NEW YORK — There were gasps and moans of empathetic pain on a recent night at New York City Center, as the audience watched a female dancer from the Australian troupe Circa walk all over her male partner, who was bare-chested, in red stilettos.
It was challenging, but was it dance? On the other hand, who really cared? The Fall for Dance festival is such a delightful mix of offerings that a little S&M-tinged circus hardly seemed out of place.
Where else can you cheer a woman doing some seriously admirable hula hoop work, and also admire Adonis-like Hawaiian men performing traditional hula? How about vigorous hip-hop from South Korea? Classical Indian dance? Good old American tap?
And the most important element: the price, $15 for every seat in the house, guaranteeing a theater full to the gills of happy dance fans every night.
Although extra evenings were added to this year's festival, which ended over the weekend, the formula remained the same: Four companies in each of five programs, for a total of 20 radically different experiences. They came from all over: from India to England, Indonesia to Spain, South Korea to Australia to Minneapolis to, yes, New York as well.
The best performances were often those performed to live music, like that of the masterful South Indian classical dancer Shantala Shivalingappa. What astounded the audience was her strength and control, and the buoyancy of her jumps.
On the same evening, the lovely Carla Korbes and her partner Seth Orza from the Pacific Northwest Ballet performed a duet from Christopher Wheeldon's "Carousel," to live piano accompaniment. Korbes, a former New York City Ballet dancer, melded passion with delicacy and precision; happily, the PNB will be back in February.
Then it was on to choreographer and dancer Jodi Melnick, in a silver hoodie, with an absorbing contemporary piece. And then the crowd-pleaser: the Hawaiian male hula dancers of Ka Leo O Laka I Ka Hikina O Ka La (say that fast). If you thought there was something wimpy about this kind of dance, you had only to look at the hunks performing in the front line, wearing only loincloths at one point. It took a lot of masculinity to pull off another costume, best described as giant giftwrap ribbons — but they managed.

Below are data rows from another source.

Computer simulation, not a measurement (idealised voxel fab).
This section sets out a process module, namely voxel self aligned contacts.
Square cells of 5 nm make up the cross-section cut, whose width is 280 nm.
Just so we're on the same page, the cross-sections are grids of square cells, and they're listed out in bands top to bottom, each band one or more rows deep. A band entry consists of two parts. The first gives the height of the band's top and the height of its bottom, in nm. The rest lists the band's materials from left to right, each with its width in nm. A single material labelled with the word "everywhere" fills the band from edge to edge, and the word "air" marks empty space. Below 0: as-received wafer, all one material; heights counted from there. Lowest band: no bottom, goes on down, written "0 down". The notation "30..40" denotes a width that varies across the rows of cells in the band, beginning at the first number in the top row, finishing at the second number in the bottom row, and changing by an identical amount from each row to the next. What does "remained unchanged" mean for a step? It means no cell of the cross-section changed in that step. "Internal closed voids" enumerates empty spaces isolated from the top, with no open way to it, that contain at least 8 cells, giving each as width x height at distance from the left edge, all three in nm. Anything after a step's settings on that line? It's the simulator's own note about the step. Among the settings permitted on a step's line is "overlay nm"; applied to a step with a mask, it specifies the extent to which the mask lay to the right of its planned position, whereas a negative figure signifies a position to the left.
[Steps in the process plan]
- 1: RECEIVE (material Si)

Is tap your thing? Jared Grimes, a talented performer of tap and hip-hop, opened the festival with "Transformation in Tap," a story of his journey through the dance form. The same program boasted the New York premiere of Christopher Wheeldon's "Five Movements, Three Repeats" by Fang-yi Sheu & Artists. The highlight was a stunning pas de deux for the wonderful Wendy Whelan and Tyler Angle, both of City Ballet, to Max Richter's remix of Dinah Washington's "This Bitter Earth." No one does Wheeldon like Whelan, and vice versa; theirs is a terrific and enduring collaboration.
The Nederlands Dans Theater's "Shutter's Shut," by choreographers Paul Lightfoot and Sol Leon, was a fun oddity — a duet to the voice of Gertrude Stein reciting her 1912 poem "If I Told Him: A Completed Portrait of Picasso."
Not nearly as pleasant: "Void," by Jarek Cemerek, danced by the athletic BalletBoyz, a British troupe. It was dark and gritty and ultimately a little grim.
Another program featured Shen Wei Dance Arts, the modern dance company, and its accomplished "Rite of Spring," to Stravinsky. What a switch, then, to move to the South Korean group LDP/Laboratory Dance Project, and its display of somewhat frenzied hip-hop, performed by agile young men who took their shirts off at the end.
Then came Circa, and that stiletto walk — the male dancer who experienced it could be seen rubbing his skin after the show. The company's many circus-like feats brought some of the most enthusiastic cheers of the festival.
The evening ended with flamenco, courtesy of Maria Pages Compania of Spain. It was a delight to have live her singers and musicians onstage: the selections were most notable, though, for the costumes, especially when Pages negotiated the huge train on a black-and-white ruffled number, or when she later came out in a huge bright red gown, with fabric billowing around her.
The festival that has everything even had a treat for reality-show fans: the Ballet West company, based in Salt Lake City and the subject of "Breaking Pointe" on the CW network. The company, opening the third program, showed that its dancing is worth following as well as its dancers' romances; it offered a substantial (if overly long) excerpt from the old 19th-century standard, "Paquita."
The Nan Jobang company, from West Sumatra, Indonesia, presented both traditional singing and dancing; it was the singing that was more interesting. But the evening's highlight was a truly splendid performance by the Moiseyev Dance Company, a traditional Soviet-era dance troupe that had the audience gasping at its virtuosity.
In the Kalmyk dance — there were four dances, based on separate regions — Ramil Mekhdiev was as memorable for his wonderful arm and shoulder flutters as he was for his terrifically buoyant jumps. In the Tartar dance, Olga Volina evoked murmurs of admiration for the incredible speed she amassed while circling the stage.
There's always room for humor at Fall for Dance, and the Minnesota-based Tu Dance got the audience laughing from the outset with a fun piece to the song "High Heel Blues," by Tuck and Patti.
In the song, a pair of high heels in a store window call out to a woman, who caves in, against her better judgment. "You need to wear us," they say. "They'll go with everything in your closet."
Ouch! We know how that story goes.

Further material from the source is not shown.